I am making an API over HTTP that fetches many rows from PostgreSQL with pagination. In ordinary cases, I usually implement such pagination through naive OFFET/LIMIT clause. However, there are some special requirements in this case:
A lot of rows there are so that I believe users cannot reach the end (imagine Twitter timeline).
Pages does not have to be randomly accessible but only sequentially.
API would return a URL which contains a cursor token that directs to the page of continuous chunks.
Cursor tokens have not to exist permanently but for some time.
Its ordering has frequent fluctuating (like Reddit rankings), however continuous cursors should keep their consistent ordering.
How can I achieve the mission? I am ready to change my whole database schema for it!

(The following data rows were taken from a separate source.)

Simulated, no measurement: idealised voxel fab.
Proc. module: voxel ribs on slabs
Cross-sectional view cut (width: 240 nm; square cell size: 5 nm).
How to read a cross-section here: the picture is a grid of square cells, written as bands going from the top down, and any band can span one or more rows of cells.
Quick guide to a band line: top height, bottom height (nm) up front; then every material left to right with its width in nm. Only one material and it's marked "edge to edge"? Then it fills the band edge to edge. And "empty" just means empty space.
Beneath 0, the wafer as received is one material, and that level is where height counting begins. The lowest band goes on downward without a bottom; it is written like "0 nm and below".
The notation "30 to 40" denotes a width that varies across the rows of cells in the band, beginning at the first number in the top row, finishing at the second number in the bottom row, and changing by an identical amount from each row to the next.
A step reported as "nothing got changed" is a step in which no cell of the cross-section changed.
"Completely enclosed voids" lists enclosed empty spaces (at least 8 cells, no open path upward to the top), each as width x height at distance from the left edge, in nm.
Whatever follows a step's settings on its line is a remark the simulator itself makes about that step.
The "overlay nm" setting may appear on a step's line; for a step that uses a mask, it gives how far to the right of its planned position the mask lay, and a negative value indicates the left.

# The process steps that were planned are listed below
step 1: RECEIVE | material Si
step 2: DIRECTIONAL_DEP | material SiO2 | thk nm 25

Assuming it's only the ordering of the results that fluctuates and not the data in the rows, Fredrik's answer makes sense. However, I'd suggest the following additions:
store the id list in a postgresql table using the array type rather than in memory. Doing it in memory, unless you carefully use something like redis with auto expiry and memory limits, is setting yourself up for a DOS memory consumption attack. I imagine it would look something like this:
create table foo_paging_cursor (
cursor_token ..., -- probably a uuid is best or timestamp (see below)
result_ids integer[], -- or text[] if you have non-integer ids
expiry_time TIMESTAMP
);
You need to decide if the cursor_token and result_ids can be shared between users to reduce your storage needs and the time needed to run the initial query per user. If they can be shared, chose a cache window, say 1 or 5 minute(s), and then upon a new request create the cache_token for that time period and then check to see if the results ids have already been calculated for that token. If not, add a new row for that token. You should probably add a lock around the check/insert code to handle concurrent requests for a new token.
Have a scheduled background job that purges old tokens/results and make sure your client code can handle any errors related to expired/invalid tokens.
Don't even consider using real db cursors for this.
Keeping the result ids in Redis lists is another way to handle this (see the LRANGE command), but be careful with expiry and memory usage if you go down that path. Your Redis key would be the cursor_token and the ids would be the members of the list.
I know absolutely nothing about PostgreSQL, but I'm a pretty decent SQL Server developer, so I'd like to take a shot at this anyway :)
How many rows/pages do you expect a user would maximally browse through per session? For instance, if you expect a user to page through a maximum of 10 pages for each session [each page containing 50 rows], you could make take that max, and setup the webservice so that when the user requests the first page, you cache 10*50 rows (or just the Id:s for the rows, depends on how much memory/simultaneous users you got).
This would certainly help speed up your webservice, in more ways than one. And it's quite easy to implement to. So:
When a user requests data from page #1. Run a query (complete with order by, join checks, etc), store all the id:s into an array (but a maximum of 500 ids). Return datarows that corresponds to id:s in the array at positions 0-9.
When the user requests page #2-10. Return datarows that corresponds to id:s in the array at posisions (page-1)*50 - (page)*50-1.
You could also bump up the numbers, an array of 500 int:s would only occupy 2K of memory, but it also depends on how fast you want your initial query/response.
I've used a similar technique on a live website, and when the user continued past page 10, I just switched to queries. I guess another solution would be to continue to expand/fill the array. (Running the query again, but excluding already included id:s).
Anyway, hope this helps!